Detective on trial for the alleged forgery of DPP letter
A detective has gone on trial accused of forging a letter from the Director of Public Prosecutions in relation to the investigation of a priest accused of sexual abuse.
Detective Garda Catherine McGowan has pleaded not guilty to one count of forgery on January 15, 2009 at Bray Garda Station where she is based.
She also pleaded not guilty to two counts of using a false instrument at Bray and Harcourt Street Garda Stations between June 21 and 22, 2011.
The instrument is alleged to have been a letter from the office of the DPP dated January 14, 2009.
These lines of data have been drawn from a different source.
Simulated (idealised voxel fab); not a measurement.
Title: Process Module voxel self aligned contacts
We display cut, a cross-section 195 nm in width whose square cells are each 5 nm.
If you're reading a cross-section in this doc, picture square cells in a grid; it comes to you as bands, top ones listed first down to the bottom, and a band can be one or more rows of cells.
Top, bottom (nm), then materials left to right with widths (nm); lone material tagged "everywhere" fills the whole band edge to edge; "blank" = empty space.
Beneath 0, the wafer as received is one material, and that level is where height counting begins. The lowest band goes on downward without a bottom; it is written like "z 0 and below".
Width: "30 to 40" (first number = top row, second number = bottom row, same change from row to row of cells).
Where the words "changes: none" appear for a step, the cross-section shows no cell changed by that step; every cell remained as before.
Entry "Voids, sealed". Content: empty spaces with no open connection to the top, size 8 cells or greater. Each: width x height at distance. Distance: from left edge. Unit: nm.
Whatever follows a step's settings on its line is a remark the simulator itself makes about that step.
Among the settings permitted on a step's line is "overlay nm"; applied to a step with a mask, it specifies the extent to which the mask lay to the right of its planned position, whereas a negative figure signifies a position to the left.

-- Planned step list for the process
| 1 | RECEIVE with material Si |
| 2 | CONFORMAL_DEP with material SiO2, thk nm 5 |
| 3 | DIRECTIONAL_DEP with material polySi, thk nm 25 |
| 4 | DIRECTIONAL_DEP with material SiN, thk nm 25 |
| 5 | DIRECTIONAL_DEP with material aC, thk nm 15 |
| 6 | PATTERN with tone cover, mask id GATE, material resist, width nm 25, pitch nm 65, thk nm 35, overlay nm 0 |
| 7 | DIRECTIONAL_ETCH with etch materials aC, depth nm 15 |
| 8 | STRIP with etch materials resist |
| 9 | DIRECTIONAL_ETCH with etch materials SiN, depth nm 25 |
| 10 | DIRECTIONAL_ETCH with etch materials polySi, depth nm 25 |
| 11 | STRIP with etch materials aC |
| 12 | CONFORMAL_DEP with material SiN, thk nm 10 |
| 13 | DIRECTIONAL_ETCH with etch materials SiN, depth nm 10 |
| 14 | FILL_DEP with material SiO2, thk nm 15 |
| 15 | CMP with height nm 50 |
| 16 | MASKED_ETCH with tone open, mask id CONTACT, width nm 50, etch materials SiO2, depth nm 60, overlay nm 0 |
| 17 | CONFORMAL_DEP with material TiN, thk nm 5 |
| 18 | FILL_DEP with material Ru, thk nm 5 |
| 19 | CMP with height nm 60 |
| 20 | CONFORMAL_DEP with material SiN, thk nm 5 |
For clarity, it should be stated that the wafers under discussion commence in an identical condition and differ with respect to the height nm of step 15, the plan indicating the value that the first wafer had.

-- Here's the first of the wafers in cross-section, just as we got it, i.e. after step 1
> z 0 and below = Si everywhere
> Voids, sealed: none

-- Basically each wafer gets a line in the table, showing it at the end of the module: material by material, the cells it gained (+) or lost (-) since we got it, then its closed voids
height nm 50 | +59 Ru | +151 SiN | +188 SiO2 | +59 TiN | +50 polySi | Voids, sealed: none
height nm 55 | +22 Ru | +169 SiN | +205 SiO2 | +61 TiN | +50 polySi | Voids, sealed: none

In his opening speech to the jury, prosecuting counsel Alex Owens SC said that Gda McGowan had forged the letter to "hoodwink" gardaí who were reviewing whether she had acted properly in investigating allegations of sexual abuse by a priest of a teenage girl.
The investigation of Gda McGowan's handling of the case was prompted by the publication of the Murphy Report, which investigated clerical sexual abuse in the Dublin area. The priest in Gda McGowan's case was one of the clerics mentioned in the report.
Counsel said the jury will hear evidence of a copy of a letter, supposedly from the DPP, which directed prosecution of the priest would be "impossible" because of "conjecture" in the alleged victim's statement.
"This document is not genuine, it is a bogus document," Mr Owens said. "It is a copy of an original that never existed."
Counsel said there will be evidence that Gda McGowan (48) never sent the case file to anyone including the DPP, Chief State Solicitor or her superintendent. The first witness, Sergeant Diane Swift, told the jury that a special task force was set up in the aftermath of the Murphy Report by the garda commissioner to investigate how sex abuse cases were handled by the church and state authorities.
Sgt Swift said the unit investigated allegations in relation to 46 priests named in the Murphy report and that she was assigned one priest who had 500 documents relating to allegations against him.
The sergeant said she contacted Gda McGowan who said she was still working on the case, but "that it was going nowhere anyway". The accused allegedly later told Sgt Swift she believed the complainant was 18 at the time of the sexual encounters.
The sergeant requested the investigative file from the case and any directions that had been received from the DPP.
Sgt Swift told counsel that she received statements relating to the abuse case and a photocopy of a letter purporting to be from the office of the DPP.
Sgt Swift said she passed it on to the exhibits officer.
The trial continues before Judge Mary Ellen Ring and a jury of six men and six women.